Cuda-W tub bike front sub frame part 2

Cuda-W tub bike subframe II

By Warren Beauchamp

The Cuda-W performed admirably at the 2005 World Human Powered Speed Championships, and I was able to crank it up to 64.4 MPH. Due to some compromises I had to make in order to get the bike finished enough to race, the drivetrain was not very efficient.

Inefficiencies and issues:
  •  The inherent drag in the new Rolhoff hub (which is supposed to decrease greatly at about 1000 miles).
  • The BB bearing dragged due to the fact that I clamped them in place.
  • There were two chain tension idlers plus the intermediary gear bearing to slow me down.
  • The 145mm cranks were way too short for me.
  • The cranks hit the tire when turning.

So now it's time to design another front subframe that cures many of these evils. I want to race the bike in HPRA races, which means cornering is a necessity. The plan is to move the BB back about 3/4 of an inch to allow clearance for 165mm cranks. I'll need to to a bunch of in-bike testing to see if they will clear, but I think I had more heel clearance than expected, so I am hopeful.  The headtube angle was way too relaxed, I had about 6 inches of trail because I built the subframe before I had the Cuda body to try it in. Changing it to about 3 inches of trail and moving the head tube back an inch will give me the crank to tire clearance I need, but it will reduce the wheelbase by 4 inches. Yeow! I'll use a big Fenner idler plus a 67T chainring with the Rohlhoff hub for the new drivetrain. That should improve the efficiency greatly and still allow HPRA speeds (44MPH at 100RPM).

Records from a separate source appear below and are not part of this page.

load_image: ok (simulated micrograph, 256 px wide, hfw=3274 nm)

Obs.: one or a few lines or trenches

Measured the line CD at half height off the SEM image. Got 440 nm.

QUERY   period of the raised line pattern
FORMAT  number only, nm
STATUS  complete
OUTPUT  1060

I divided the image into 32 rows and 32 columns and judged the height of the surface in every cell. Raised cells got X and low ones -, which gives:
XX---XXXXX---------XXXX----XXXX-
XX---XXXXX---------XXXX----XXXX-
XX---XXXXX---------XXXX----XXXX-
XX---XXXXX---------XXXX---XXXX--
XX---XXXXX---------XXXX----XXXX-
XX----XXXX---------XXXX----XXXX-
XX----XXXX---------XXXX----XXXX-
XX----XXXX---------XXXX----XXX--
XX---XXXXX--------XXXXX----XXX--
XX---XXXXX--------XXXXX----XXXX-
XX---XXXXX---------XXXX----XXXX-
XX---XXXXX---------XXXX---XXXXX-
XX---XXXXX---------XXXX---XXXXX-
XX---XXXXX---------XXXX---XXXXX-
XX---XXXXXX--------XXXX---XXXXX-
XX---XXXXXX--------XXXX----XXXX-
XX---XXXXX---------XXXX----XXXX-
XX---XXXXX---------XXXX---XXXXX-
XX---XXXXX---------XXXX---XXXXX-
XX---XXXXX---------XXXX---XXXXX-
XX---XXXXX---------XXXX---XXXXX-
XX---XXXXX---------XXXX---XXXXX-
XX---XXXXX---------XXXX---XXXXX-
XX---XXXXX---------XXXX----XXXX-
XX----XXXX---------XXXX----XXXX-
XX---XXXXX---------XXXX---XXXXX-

Here's the old Cuda-W front subframe. I'll keep it around and build an entirely new one. I'm hoping to have it done for the June 2006 Waterford races.
The headtube and cranks arrived last week, and I had some quality time to figure out the new geometry. Here's the new Cuda-W front subframe, minus the smaller bracing tubes. I tacked it together enough to verify that the 165mm cranks do work in the bike, and that they clear the tire. As I had calculated, the wheelbase is now 4" shorter, at 53 inches. New headtube angle is 70 degrees, giving a bit over 3" trail.
The bike will also be about an inch lower now. It originally had 4" of ground clearance. 3" of ground clearance will still give me plenty of body clearance to lean past 45 degree in the corners. This does mean I'll have to re-work the rear wheel mounts and brakes. Erg.

As noted, clamping the BB bearings around the circumference caused some binding of the bearings in the old subframe. Instead of clamping the BB around the circumference, I'm clamping it side to side. Much better.

I think I brazed, un-brazed, fixed and re-brazed about half the joints I put together. Between forgetting that the rear mount is 4.5 inches higher than the front mount, and brazing parts on upside down (no instruction manual!), I had an annoying amount of rework. It was all worth while at the end of the day though, when I put the subframe in the bike, got in and did the pedal testing with everything clearing properly.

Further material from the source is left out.